Differences between Encoding, Encryption & Hashing

Differences between Encoding, Encryption & Hashing

Scott To

Encoding, encryption and hashing, these terms, we may see them usually in our every daily working day. But there are still misunderstandings, they are commonly interchanged and used incorrectly. Knowing the differences, when and why to use each is important, in this post I will clarify each of concepts. It may be useful for who still having ambiguous understanding about them.

1.Encoding

Encoding data is process of transforming the data from one format to another format to be able to use in various systems. If the format of data in first system needs to be transferred to second system but the second system can't consume that format, the data need to be encoded (to consumable format for second system).

Encoding is reversible process, which means we can decode the encoded data to get the original value if we know which algorithm is used for encoding, thus it is not for security purpose and there is no "key" needed for encoding process.

Some popular encoding methods are: Base64 encode, Url encode, ASCII,...

2.Hashing

Hashing is process of converting input data of various size into a fixed-length output using a hash function. In contrast to encoding, hashing is un-reversible. That means we can't guess the input of a hashing if we know the hashed output and even know the hash function.

The most important of a hash function is uniqueness. There cannot be the same hash value for different text. If two hashes calculate for two different inputs give the same output, it's call hash collision and this hash function is useless.

How hash function works

The input message of a hash is divided into multiple blocks, and the message is processed one block at a time. The first block is picked first to the hash function, then output of the first block is combined with second block to become the input for second hash. These steps occur similarly and consecutively until the end of message. The final output is the combined value of all the blocks. By this way, if just a single bit is changed in message, the entire hash value will change. This process is called the Avalanche Effect.

Uses of hashing

  • Hashing ensures the integrity of the information being sent over the network. By comparing the hash value of received data and the original hash value, we can detect any change in data.
  • Hashing can also be used to verify user's password.

Some popular hash functions are:

  • Message Digest (MD5): too old and weak
  • Secure Hashing Algorithm (SHA): including SHA-1, SHA-256, SHA-512,...

Password hashing

Every system should not store user's password in plain text. In stead, the password should be transformed and stored as un-guessable string. Hashing can deal with it.

But hashing plain text password is not enough for a high secure system. Imagine a hacker have access to our database, he can use dictionary attack, get each possible password and its hash value in his dictionary and use brute force method to scan the whole user table to find every user has the same password. With the help of modern hardware/CPU this process will not take too long.

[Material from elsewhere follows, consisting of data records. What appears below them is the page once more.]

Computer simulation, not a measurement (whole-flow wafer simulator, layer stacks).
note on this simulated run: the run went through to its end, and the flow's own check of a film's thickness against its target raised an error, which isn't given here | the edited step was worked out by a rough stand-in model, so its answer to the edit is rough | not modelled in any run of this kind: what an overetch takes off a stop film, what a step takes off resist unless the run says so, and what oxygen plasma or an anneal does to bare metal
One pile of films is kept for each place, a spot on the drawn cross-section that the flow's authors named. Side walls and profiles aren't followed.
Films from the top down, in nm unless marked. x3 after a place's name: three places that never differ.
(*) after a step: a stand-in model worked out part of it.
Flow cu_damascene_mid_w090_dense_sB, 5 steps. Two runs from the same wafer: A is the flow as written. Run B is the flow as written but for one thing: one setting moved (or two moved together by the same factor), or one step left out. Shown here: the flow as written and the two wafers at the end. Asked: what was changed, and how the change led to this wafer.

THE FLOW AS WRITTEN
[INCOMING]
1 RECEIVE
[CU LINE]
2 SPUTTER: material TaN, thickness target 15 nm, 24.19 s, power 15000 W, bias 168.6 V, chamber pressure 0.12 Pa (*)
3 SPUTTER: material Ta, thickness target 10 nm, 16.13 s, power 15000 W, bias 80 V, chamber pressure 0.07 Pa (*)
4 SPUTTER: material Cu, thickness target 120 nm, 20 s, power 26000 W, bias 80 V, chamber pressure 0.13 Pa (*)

Using a salt value along with each password can mitigate the attack. Salt is a randomly generated value. Now the hash password is the result of the hash function which the input is combination of the salt and the plain text password. This creates a big bottleneck for the attacker. Now, to run brute force scan for each password in his dictionary, he needs to loop the full table scan for each of the salt in database which will take much longer time.

Hashes, when used for security, need to be slow. A hash function used for password hashing needs to be slow to compute because a rapidly computed algorithm could make brute-force attacks more feasible, especially with the rapidly evolving power of modern hardware. Slow to hash means slow to crack. And some famous algorithms for password hashing which is slow and safe enough are: BCrypt, PBKDF2, and SCrypt

3. Encryption

Encryption is the process of securely transforming data in such a way that only authenticated user with a key can decrypt to get the original data. Encryption is a reversible process, which means if we have the decrypt key, we can read the encrypted data. Encryption is used for security purpose to protect data from man-in-the-middle.

There are two kinds of encryption algorithms:

  • Symmetric encryption: using only one shared-key called public key for both encrypting phase and decrypting phase. Some popular algorithms are: AES (Advanced Encryption Standard), DES (Data Encryption Standard), IDEA (International Data Encryption Algorithm), Blowfish,...
  • Asymmetric encryption: use 2 keys, one public key to encrypt data, one private key to decrypt data. Some popular algorithms are: RSA (Rivest Shamir Adleman), DSS (Digital Signature Standard),...

Asymmetric encryption/decryption is slower than symmetric one, but more secure, because the private key is not shared publicly. Asymmetric encryption uses longer keys than symmetric encryption in order to provide better security than symmetric key encryption, so it contributes to slower encryption speed. Beside of that, complexity of the encryption algorithms is also a factor of slow process.

Depending on the purpose, we should choose the suitable encryption. If we are focusing more on the security, asymmetric comes first. If we care about encryption performance, we use symmetric.

In many cases, we can use the combination of both symmetric & asymmetric algorithm. One big example is SSL/TLS connection. The TLS connection use asymmetric encryption in the handshake step to exchange a session key between client and server. Then the session key (public key) is used by symmetric encryption in further communications to exchange real data.